This question is regarding the latest article about the best high-yield online savings accounts.
I just read the “fine print” in AE’s FAQs about opening a high yield savings account. It states:
" *The Annual Percentage Yield (APY) as advertised is accurate as of 06/24/2023. Interest rate and APY are subject to change at any time without notice before and after a High Yield Savings Account is opened."
How do I know the APY isn’t going to tank once they have my money? Thanks!
Thanks for your knowledgeable reply. The follow up question then is: If every other savings account has the same terms, is it common for online savings banks to take advantage of their customers? Or do they tend to continue offering reasonable interest rates relative to economic conditions, inflation, etc.
And does anyone out there have any personal experience with American Express’ high-yield savings account?
I’ve had the AMEX account for a couple of years. With interest goin up over this time, it’s been adjusted up about every 2-3 months. I assume when rates start going down, they will be adjusted down the same way.
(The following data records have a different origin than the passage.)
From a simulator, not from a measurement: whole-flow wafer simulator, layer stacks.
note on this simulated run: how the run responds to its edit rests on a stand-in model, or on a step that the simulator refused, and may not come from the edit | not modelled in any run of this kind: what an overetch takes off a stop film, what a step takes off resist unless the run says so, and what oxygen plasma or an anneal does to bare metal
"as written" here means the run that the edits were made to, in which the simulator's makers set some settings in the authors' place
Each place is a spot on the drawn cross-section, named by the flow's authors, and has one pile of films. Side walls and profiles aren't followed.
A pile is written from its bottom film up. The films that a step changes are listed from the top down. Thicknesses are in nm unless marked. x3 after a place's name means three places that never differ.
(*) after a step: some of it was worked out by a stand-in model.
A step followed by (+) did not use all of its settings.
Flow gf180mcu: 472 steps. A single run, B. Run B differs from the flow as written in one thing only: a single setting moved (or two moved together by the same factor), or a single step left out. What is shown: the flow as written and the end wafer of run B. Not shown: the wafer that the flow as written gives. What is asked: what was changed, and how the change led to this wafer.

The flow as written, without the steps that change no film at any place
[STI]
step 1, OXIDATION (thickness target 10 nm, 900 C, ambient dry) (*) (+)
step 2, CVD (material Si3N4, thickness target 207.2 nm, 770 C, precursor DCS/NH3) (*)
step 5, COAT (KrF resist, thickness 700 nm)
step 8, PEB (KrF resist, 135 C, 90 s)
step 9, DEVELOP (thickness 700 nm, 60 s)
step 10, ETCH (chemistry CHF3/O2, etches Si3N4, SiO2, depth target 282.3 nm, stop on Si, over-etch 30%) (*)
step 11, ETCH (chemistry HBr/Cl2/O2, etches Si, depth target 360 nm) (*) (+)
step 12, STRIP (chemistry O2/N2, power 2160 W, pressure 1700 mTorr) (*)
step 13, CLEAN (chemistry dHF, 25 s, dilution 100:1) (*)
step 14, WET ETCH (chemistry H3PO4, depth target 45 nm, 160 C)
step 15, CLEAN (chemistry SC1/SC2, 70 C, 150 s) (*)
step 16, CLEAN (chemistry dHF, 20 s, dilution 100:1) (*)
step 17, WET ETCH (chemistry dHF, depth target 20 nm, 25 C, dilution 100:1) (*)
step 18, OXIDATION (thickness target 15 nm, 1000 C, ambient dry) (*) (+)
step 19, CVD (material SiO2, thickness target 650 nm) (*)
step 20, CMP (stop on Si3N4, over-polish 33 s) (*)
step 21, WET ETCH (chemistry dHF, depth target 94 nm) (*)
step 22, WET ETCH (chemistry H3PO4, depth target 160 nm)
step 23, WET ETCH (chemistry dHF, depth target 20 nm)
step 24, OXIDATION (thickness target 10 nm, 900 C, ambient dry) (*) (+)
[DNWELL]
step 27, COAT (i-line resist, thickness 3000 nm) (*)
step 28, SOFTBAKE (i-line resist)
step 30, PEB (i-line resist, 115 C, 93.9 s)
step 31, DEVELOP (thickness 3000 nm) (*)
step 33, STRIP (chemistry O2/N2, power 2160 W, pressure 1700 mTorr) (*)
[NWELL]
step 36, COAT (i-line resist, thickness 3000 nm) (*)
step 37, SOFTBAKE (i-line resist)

Based on the Atlanta Federal Reserve Bank market probability tracker, I would expect bank savings rates to eventually get below 3.50%. Kathy Jones @ Schwab thinks possibly below 3%.
Not good for savers, and the media is totally clueless about mortgages… mortgages do not respond to the Fed Funds Rate, they follow the 10 year US Treasury. Mortgages have spiked up recently even as the Fed is lowering. The yield curve is steepening.